Muslims in 21st Century Europe: Structural and Cultural Perspectives

Muslims in 21st Century Europe: Structural and Cultural Perspectives

Muslims in 21st Century Europe: Structural and Cultural Perspectives

Muslims in 21st Century Europe: Structural and Cultural Perspectives

Synopsis

Muslims in 21st Century Europe explores the interaction between native majorities and Muslim minorities in various European countries with a view to highlighting different paths of integration of immigrant and native Muslims.

Starting with a critical overview of the institutionalisation of Islam in Europe and a discussion on the nature of Muslimophobia as a social phenomenon, this book shows how socio-economic, institutional and political parameters set the frame for Muslim integration in Europe. Britain, France, Germany, the Netherlands, and Sweden are selected as case studies among the 'old' migration hosts. Italy, Spain and Greece are included to highlight the issues arising and the policies adopted in southern Europe to accommodate Muslim claims and needs.

The book highlights the internal diversity of both minority and majority populations, and analyses critically the political and institutional responses to the presence of Muslims.

Excerpt

This book explores the interaction and integration between native majorities and Muslim minorities in different European countries. Taking into account the internal diversity of both minority and majority populations, it critically analyses the political and institutional responses to the presence of Muslims and how national governments and other stakeholders promote commonality or difference.

Europe has experienced increasing tensions between national majorities and marginalized Muslim communities. Such conflicts have included: the violence in northern England between native British and Asian Muslim youth (2001); the civil unrest amongst France’s Muslim Maghrib communities (2005); and the Danish cartoon crisis in 2006 following the publication of pictures of the Prophet Muhammad. Muslim communities have also come under intense scrutiny in the wake of the terrorist events in the United States (2001), Spain (2004) and England (2005). There is growing scepticism amongst European governments over the question of Turkey’s accession into the European Union, a country that is socioculturally and religiously different from the present EU-27 (European Monitoring Centre on Racism and Xenophobia 2006a; 2006b).
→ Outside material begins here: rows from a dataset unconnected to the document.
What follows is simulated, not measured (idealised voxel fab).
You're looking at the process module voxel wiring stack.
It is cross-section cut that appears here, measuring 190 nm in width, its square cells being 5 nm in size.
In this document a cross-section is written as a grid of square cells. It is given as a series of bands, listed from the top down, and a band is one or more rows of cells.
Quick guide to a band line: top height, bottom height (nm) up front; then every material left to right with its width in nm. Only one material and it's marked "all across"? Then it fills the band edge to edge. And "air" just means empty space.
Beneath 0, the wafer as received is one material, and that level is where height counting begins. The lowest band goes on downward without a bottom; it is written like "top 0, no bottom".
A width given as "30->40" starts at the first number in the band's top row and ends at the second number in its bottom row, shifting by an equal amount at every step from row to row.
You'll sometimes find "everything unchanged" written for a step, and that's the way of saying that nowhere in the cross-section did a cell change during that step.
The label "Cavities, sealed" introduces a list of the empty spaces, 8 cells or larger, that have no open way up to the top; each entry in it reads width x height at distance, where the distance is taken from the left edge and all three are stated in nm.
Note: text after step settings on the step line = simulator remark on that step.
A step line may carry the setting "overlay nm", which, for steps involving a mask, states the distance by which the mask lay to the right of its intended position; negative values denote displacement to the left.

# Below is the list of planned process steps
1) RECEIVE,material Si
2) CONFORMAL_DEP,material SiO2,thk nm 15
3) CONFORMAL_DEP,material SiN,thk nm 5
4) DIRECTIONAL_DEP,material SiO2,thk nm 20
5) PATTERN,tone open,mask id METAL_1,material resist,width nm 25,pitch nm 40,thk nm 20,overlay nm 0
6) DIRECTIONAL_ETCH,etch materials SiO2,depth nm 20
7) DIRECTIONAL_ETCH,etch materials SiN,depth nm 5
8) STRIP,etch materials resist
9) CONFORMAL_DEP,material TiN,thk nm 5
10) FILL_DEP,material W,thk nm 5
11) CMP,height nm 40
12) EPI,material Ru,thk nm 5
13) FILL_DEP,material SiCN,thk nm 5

During the first years of the twenty-first century, politicians and academics have been debating intensively the reasons underlying such tensions and what should be done to enhance civic cohesion in European societies. One question raised by these debates is how much cultural diversity can truly be accommodated within liberal and secular democracies. Some thinkers and politicians have advanced the claim that it is impossible to accommodate Muslims in European countries because their cultural traditions and religious faith are incompatible with secular democratic states. Others have argued that Muslims can be accommodated in the socio-political order of European societies provided they adhere to a set of civic values that lie at the heart of European democratic traditions and that reflect the secular nature of society and politics in Europe. Others still have questioned the kind of secularism that underpins state institutions in Europe.

The debate has been intensive in the media, in political forums as well as in scholarly circles. In policy terms, the main conclusion drawn from such debates has been that multicultural policies have failed and that returning to an . . .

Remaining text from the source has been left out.